Amen Brother. Sounds like some things a friend and I shared about recently. Interesting dynamic to the broken window syndrome is surmised in the statement of coming with a rock or hammer as opposed to a pane of glass and a caulk gun. I blogged on this same topic as well.

http://www.deliverdetroit.com/search/label/Church%20Discipline

Arthur Sido said...

We certainly don't need more problem prophets, we need some servants who are willing to submit to Christ and do His work. We should point out where we all falling short but we should also be striving in all humility to pray and labor to be used of God to reform the church.

Mormons Are Christian said...

I attended a symposium at Yale University Divinity School several years ago on Mormonism, and the consensus seemed to be that the Book of Mormon was consistent with the Bible and easier to read. It also contains chiasm, and different writing styles for each of the authors of the book.

Arthur Sido said...

Wow, thank you for that completely random comment that has nothing to do with this post. Really, when I have a question on doctrine and theology the FIRST place I go is Yale Divinity, which stopped being a Christian establishment a century or more ago. But since you stopped by and commented, I will take a minute to respond.

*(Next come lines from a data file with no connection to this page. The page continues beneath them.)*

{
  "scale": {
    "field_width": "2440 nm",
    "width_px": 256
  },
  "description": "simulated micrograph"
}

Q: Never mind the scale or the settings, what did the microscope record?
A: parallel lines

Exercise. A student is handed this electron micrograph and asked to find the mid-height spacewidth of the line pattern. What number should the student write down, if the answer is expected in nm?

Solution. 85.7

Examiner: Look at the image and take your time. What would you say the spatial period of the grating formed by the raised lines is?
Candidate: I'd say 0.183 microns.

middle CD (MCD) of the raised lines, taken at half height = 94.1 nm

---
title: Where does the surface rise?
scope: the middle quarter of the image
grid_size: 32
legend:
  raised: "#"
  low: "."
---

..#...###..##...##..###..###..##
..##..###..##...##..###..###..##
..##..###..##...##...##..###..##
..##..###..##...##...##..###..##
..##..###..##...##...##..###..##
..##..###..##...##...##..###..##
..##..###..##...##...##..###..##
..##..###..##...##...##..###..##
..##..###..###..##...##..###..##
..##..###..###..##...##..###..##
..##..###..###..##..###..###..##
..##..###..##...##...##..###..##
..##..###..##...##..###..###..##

If the BoM shows any consistency with the Bible, it is because (as stated in the post) Smith was quite familiar with the Bible and started out with small lies. He wrote a book intended to sound religious, and so many of the phrases, words and themes from the Bible are incorporated into the BoM. If his work were labelled properly as fiction, it would take it's place alongside other poorly written pseudo-Christian literature like the Left Behind books. But Smith's heretical claim that an angel appeared to him, or Jesus, or Jesus and the Father, or a bunch of angels (depending on which version of the First Vision you look at) is what causes the problem. Turn from one book of the BoM to another and you will clearly see the same author droning on in print. Once Smith was able to draw people in and convince them he was a "prophet", like so many other cult leaders, he started adding more and more bizarre doctrines to his religion. Those doctrines are the ones that not only are not at all Biblical, but contradict what the Bible reveals about God and man.